How Does MetaCLIP Perform?

When applied to CommonCrawl with 400 million image-text data pairs, MetaCLIP outperforms CLIP's data on multiple standard benchmarks. In zero-shot ImageNet classification, MetaCLIP achieves 70.8% accuracy, surpassing CLIP's 68.3% on ViT-B models. 

Moreover, when scaled to one billion data pairs, while maintaining the same training budget, MetaCLIP attains 72.4% accuracy. These impressive results hold across various model sizes, exemplified by ViT-H achieving 80.5%, without any bells-and-whistles.

Let’s talk through all the steps we need to follow to use MetaCLIP.

Step #1: Install MetaCLIP

The Roboflow team developed Autodistill MetaCLIP, a wrapper around Meta AI’s MetaCLIP model. The Autodistill MetaCLIP wrapper allows you to use MetaCLIP. The wrapper also integrates with Autodistill, an ecosystem that lets you use foundation models like MetaCLIP to automatically label data for use in training a model.

To install the Autodistill MetaCLIP wrapper, run the following command:

pip install autodistill_metaclip

Now that we have MetaCLIP installed on our system, we can start experimenting with the model.

Step #2: Test the Model

In this demo, we will be using MetaCLIP to identify one of three famous New York City Buildings: the Empire State Building, the Chrysler Building, and the One World Trade Center.

There are two ways to run inference using MetaCLIP and Autodistill.

You can retrieve predictions directly using an ontology (a list of classes you want to identify). Or you can calculate image and text embeddings and compare them manually. Both approaches are equivalent, but using an ontology abstracts away having to do manual comparisons. We will talk about both approaches.

Use MetaCLIP with an Ontology

An ontology is a pair of text that contains the prompt to be sent to a model (in this case, MetaCLIP) and a label that will be used if you want to label a full dataset.

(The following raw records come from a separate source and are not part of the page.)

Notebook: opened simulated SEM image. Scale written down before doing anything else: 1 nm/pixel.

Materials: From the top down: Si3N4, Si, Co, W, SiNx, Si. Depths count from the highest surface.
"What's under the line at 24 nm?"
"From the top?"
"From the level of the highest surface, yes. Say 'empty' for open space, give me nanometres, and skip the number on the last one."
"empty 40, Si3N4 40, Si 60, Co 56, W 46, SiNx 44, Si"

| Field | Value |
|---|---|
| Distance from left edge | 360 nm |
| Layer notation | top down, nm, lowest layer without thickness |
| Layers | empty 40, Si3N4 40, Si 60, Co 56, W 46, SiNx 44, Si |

Create a new Python file and add the following code:


from autodistill_metaclip import MetaCLIP
from autodistill.detection import CaptionOntology

classes = [“empire state building”, “chrysler building”, “one world trade center building”]

base_model = MetaCLIP(
  #{caption:class}
  ontology=CaptionOntology(
    {
    "The Empire State Building": "empire state building",
    "The Chrysler Building": "chrysler building",
    "The One World Trade Center Building":"one world trade center building"
    }
  )
)

results = base_model.predict(file_path, confidence=0.5)
print(results)

top_result = classes[results.class_id[0]]
print(top_result)

In the code snippet above, we construct an ontology that associates class names with corresponding prompts.

The MetaCLIP base model will receive the prompts "The Empire State Building," "The Chrysler Building," and "The One World Trade Center Building." The code will subsequently identify any occurrence of "The Empire State Building" as "empire state building," "The Chrysler Building" as "chrysler building," and "The One World Trade Center Building" as "one world trade center building."

This code will then return a prediction showing the classification with confidences over 0.5 (50%). You can adjust the confidence level in the code snippet as necessary. We will take the top result, retrieve its class name, and print that result to the console, too.

For our example, we are going to use a picture of the Chrysler building:

Let’s run our code. Our code returns:

Classifications(class_id=array([1]), confidence=array([0.96553457]))
chrystler building

This output indicates that the image was classified with a class ID of 1, which corresponds to the second element in the class_id array (since array indices start at 0). This is the “chrystler building” class.

MetaCLIP model able to associate the text "The Chrysler Building" with the image with approximately 97% confidence.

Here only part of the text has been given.